# Rats vs hamsters vs gerbils..



## Canyx (May 2, 2008)

Ok perhaps this may be biased on a RAT forum, but logically, statistically, whatever-ly... 

Which is the most 'intelligent' and bonds most to a human companion?
I'm thinking rats, which is why I'm planning on getting those instead of hte other critters... but jsut wondering


----------



## ration1802 (Sep 25, 2007)

Rats, definately.

I've had hamsters and mice, never had gerbils - but rats have a sense of awareness that are completely unlike any other small animal that I've ever had. They are incredibly emotive and they are just one of those pets that you get once .. and never look back.


----------



## Umeboshi (May 2, 2008)

Rats FTW

My hamster wasn't much of the playing type, and my gerbil was too fast for my to handle. Rats are stronger, cuddlier, and more lovable. I feel bad for rats because they're so misunderstood.


----------



## lovinmyworm (Feb 18, 2008)

Rats defiantly! I've had all of them and the rats are the best! Hamsters don't like to be touched, don't want to be bothered and honestly don't do much but lay around and sleep. Gerbils are fast, again hate to be handled and don't really like their humans. Rats love their people, are easy to handle, very smart, ect.


----------



## windyhill (Apr 19, 2008)

Rats 100%
They love people,enough said


----------



## Canyx (May 2, 2008)

Ahh, I fogot to ask about bunnies, what about those? ; D


----------



## Kellye (Apr 25, 2008)

Bunnies aren't really into their people either although better than some of the animals mentioned. The most loving animals besides cats and dogs are rats.


----------



## begoodtoanimals (Dec 6, 2007)

I have had mice and guinea pigs all my life and only recently discovered rats. They are the best. Mice are entertaining and cute but do not crave human attention. Guinea pigs can get tame but most love to be fed and will run away if you try to pick them up from a floor. 
But rats..... wow, i wish I had found out about them 40 years ago. You can pick them up from any where, they wake up to play with you, follow you everywhere and are so loving. I am starting to enjoy them almost more than dogs.


----------



## KayRatz (Apr 5, 2007)

By far, rats.

I've had gerbils, mice, guinea pigs, and rats. The rats actually enjoy being held. They take treats from my fingers and don't hide when I open the cage door.

Rats, for sure.


----------



## Magpie (Mar 30, 2008)

I'd always owned hamsters, despite wanting a rat, but anyway...

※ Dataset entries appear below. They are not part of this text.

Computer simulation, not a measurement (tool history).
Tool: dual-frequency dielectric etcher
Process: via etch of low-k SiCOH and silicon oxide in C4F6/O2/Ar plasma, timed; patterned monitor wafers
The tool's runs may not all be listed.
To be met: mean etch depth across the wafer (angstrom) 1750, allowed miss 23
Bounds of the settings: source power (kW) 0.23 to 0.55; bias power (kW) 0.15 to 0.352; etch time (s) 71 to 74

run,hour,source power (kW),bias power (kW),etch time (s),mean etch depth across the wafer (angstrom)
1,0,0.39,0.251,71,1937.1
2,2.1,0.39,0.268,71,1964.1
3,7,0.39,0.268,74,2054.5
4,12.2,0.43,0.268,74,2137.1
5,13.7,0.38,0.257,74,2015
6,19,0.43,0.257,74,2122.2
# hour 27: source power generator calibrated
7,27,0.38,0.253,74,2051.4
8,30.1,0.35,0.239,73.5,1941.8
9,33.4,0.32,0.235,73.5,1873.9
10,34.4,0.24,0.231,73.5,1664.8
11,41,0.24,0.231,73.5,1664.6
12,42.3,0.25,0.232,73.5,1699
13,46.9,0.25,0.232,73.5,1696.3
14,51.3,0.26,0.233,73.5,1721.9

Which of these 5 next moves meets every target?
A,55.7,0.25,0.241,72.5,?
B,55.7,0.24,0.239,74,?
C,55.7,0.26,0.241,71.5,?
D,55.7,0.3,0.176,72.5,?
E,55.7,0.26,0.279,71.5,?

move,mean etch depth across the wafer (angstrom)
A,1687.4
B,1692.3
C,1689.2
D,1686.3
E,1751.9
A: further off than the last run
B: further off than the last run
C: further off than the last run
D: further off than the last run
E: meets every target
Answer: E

Hamsters are sweet little things, they will, though it requires a huge amount of time an effort, bond to you. They're just lazy as heck- even at night and can't be bothered to do much  Great lap-rodents if you're looking for something to sleep curled up in your shirt as you watch TV 


Then I had my pair of gerbils...

Lovely little things, intelligent and entertaining, but too 'whizzy' to both really interacting with you. Reluctant to be held, even when well socialised- but they very rarely bite and are real sweethearts if/when they stay still.


Rats actually enjoy being held, though. Of course, I don't have mine just yet, but from the little experience I've had of them, they've got the 'best of both'. They're active and entertaining, but cuddly, too


----------



## wildweims (Mar 3, 2008)

I've had them all-- bunnies, hamsters, gerbils, mice and rats. Rats are the most dog-like as they are playful, yet like being held and spending time with their humans. Bunnies are okay, but they just aren't so interactive and playful with humans, from my experience. Hamsters don't naturally like humans. And gerbils and mice are just nuts and love to run around! Rats are very smart and can learn behaviors. I haven't found that with any other small animals. I had had them all and rats are the only ones I would get more of!


----------



## shinzo-chan (Apr 2, 2008)

Ive had hamsters, mice and gerbils (and now rats)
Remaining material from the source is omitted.